Why I love islands: beachcombing (sand and shell collecting)

Beachcombing is one of my favorite beach activities. Since childhood vacations in Florida with my family, I have been fascinated with shells. Not long ago, I removed the wide rubber bands holding the lid on a large, broken down shoebox filled to the brim with shells collected on Florida beaches throughout my childhood. Its contents brought back memories of returning from vacation eager to identify my treasures by looking them up in library books on shells.

Shells Group

Group of shells collected from many beaches (© Debbra Dunning Brouillette)

Shells and coral inside driftwood, Tobago

Shells and coral inside driftwood, Tobago (© Debbra Dunning Brouillette)

Motu Tapu Beach and Shells, Bora Bora

Motu Tapu Beach and Shells, Bora Bora (© Debbra Dunning Brouillette)

While not all beaches I visit are filled with a plethora of shells, I can usually find a special shell or two as I walk along the shore, or a small piece of coral, that I tuck into my bag to add to my collection. One of my favorites is the keyhole limpet. They’re not that common, so when I find one, it’s a treasure.

"Keyhole" Limpet Shells

“Keyhole” Limpet Shells (© Debbra Dunning Brouillette)

Limpet "keyhole" shells and others

Limpet “keyhole” shells and others (© Debbra Dunning Brouillette)

Destin, Florida's sugar white sand beach

Destin, Florida’s sugar white sand beach is part of a 100-miles of glistening white beaches stretching from Panama City to Pensacola, called the Emerald Coast. (© Debbra Dunning Brouillette)

Some of the sugar-white sand found on the Florida Panhandle also found its way back to my Indiana home during my childhood, but it wasn’t until years later that I began a sand collection. Friends and family who have been to my home have seen my little spice bottles filled with sand of all colors and textures.

Bottles of sand

Bottles of sand from beaches I’ve visited. (© Debbra Dunning Brouillette)

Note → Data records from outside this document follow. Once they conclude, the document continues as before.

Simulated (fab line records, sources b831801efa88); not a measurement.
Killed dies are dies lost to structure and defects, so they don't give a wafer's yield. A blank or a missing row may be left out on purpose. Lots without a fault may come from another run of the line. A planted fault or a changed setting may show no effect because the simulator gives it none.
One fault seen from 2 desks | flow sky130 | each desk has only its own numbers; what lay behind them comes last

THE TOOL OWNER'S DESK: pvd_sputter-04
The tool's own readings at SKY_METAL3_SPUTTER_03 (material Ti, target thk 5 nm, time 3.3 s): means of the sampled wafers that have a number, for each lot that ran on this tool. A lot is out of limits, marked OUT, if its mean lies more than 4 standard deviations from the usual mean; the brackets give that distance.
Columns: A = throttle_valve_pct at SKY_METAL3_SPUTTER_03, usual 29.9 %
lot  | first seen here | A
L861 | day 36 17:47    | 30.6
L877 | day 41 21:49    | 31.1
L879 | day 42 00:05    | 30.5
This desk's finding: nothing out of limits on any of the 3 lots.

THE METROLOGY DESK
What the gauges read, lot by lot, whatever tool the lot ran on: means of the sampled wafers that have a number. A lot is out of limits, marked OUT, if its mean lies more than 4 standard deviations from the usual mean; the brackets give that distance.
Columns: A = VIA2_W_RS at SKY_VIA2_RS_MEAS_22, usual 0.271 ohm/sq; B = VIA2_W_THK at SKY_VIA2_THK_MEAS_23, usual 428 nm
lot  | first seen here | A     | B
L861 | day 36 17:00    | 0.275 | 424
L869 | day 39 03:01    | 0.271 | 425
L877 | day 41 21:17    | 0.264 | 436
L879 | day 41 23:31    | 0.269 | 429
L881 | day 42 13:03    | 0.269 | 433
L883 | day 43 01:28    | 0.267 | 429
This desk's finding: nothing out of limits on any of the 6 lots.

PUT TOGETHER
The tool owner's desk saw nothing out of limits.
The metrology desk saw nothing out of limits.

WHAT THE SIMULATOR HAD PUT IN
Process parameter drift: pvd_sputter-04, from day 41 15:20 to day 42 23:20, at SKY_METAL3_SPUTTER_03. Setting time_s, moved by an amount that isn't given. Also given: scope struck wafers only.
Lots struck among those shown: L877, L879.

Part of my sand collection

Part of my sand collection, gathered together for the photo. Other sand samples are in Ziplok bags, waiting for glass bottles to be purchased so they can be added to the display. (© Debbra Dunning Brouillette)

The bottom of each bottle is labeled with the name of the island where I collected my sample. Before the days of digital photography, I used to fill empty film containers with sand, but now I always pack a few extra zip lock bags for collecting sand from the beaches I visit. Sometimes small shells or bits of sea fan and coral find their way into the bag, too.

While I am a more casual collector, some people have taken sand collecting to another level, actually logging their sand samples in detail, not only noting the general location the sample comes from but the exact location and tide mark location. Serious “technical collectors” also record sand color, grain size, and texture, ranging from very coarse to very fine, and display their samples in racks or bottles of the same size and material.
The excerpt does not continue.